The Chilling Star Wars Easter Egg We All Missed
Between decades of studious fandom, J.J. Abrams' inclination to turn the universe into one big Slusho commercial, and that one ice cream maker, Star Wars has a long-running and well-earned reputation as a go-to repository for Easter eggs. Looking for self-aware nods to that old Stormtrooper habit of noggin punching doors? Watch for clone progenitor Jango Fett head-fiving the entrance to his ship in Attack of the Clones. Want a deep cut reference to George Lucas's near-unreadable, unproduced original draft of Star Wars? Look no further than Episode VII's Starkiller Base.
Now, there's a new hidden detail making its way across the internet, rounding out a galaxy far, far away just that much more. It regards Yoda's living situation, and friends? It's a stone cold bummer.
Our story begins with the Battle of Kashyyyk, portrayed in Episode III: Revenge of the Sith. Search your memory and you'll recall that Yoda, after Tasmanian Deviling his ex-BFF clone troopers to death, flees the Wookiee homeworld in an escape pod, that's suspiciously Yoda-and-nobody-else-sized considering the character's supposed benevolence, but here, that's getting off topic ...
It's not easy being green
After unceremoniously leaving Chewbacca to his fate on a planet occupied by enemy soldiers, Yoda jets off to fight the Emperor before tripping, falling down, cementing himself as the galaxy's wisest and most powerful one hitter quitter. With an air of "do or do not, at least I gave it the old college try," the enigmatic Jedi Master into-exile-I-must-goes his way to the Dagobah system, where he spends a couple of decades honing a palpable contempt for seagulls. That's where Luke Skywalker finds him during the events of The Empire Strikes Back, living that defeatist life in a hut at the base of a very damp tree.

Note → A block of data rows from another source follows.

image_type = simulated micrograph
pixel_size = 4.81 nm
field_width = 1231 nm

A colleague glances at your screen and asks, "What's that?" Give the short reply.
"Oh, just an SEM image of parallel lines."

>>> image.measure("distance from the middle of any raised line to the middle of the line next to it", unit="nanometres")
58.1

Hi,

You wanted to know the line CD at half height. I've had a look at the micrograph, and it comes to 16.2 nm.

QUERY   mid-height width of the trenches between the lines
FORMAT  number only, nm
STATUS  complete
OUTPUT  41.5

And that's where the Easter Egg comes in. Take a closer look at Yoda's crash pad, and you'll notice that it bears a striking similarity to his escape pod from Revenge of the Sith.
Yoda, it seems, took his means of shameful conveyance, and turned it into a Tiny House. Think about that. He lived, literally surrounded by his own failure, until the day he turned into a ghostly blue night light. Talk about taking your work home with you.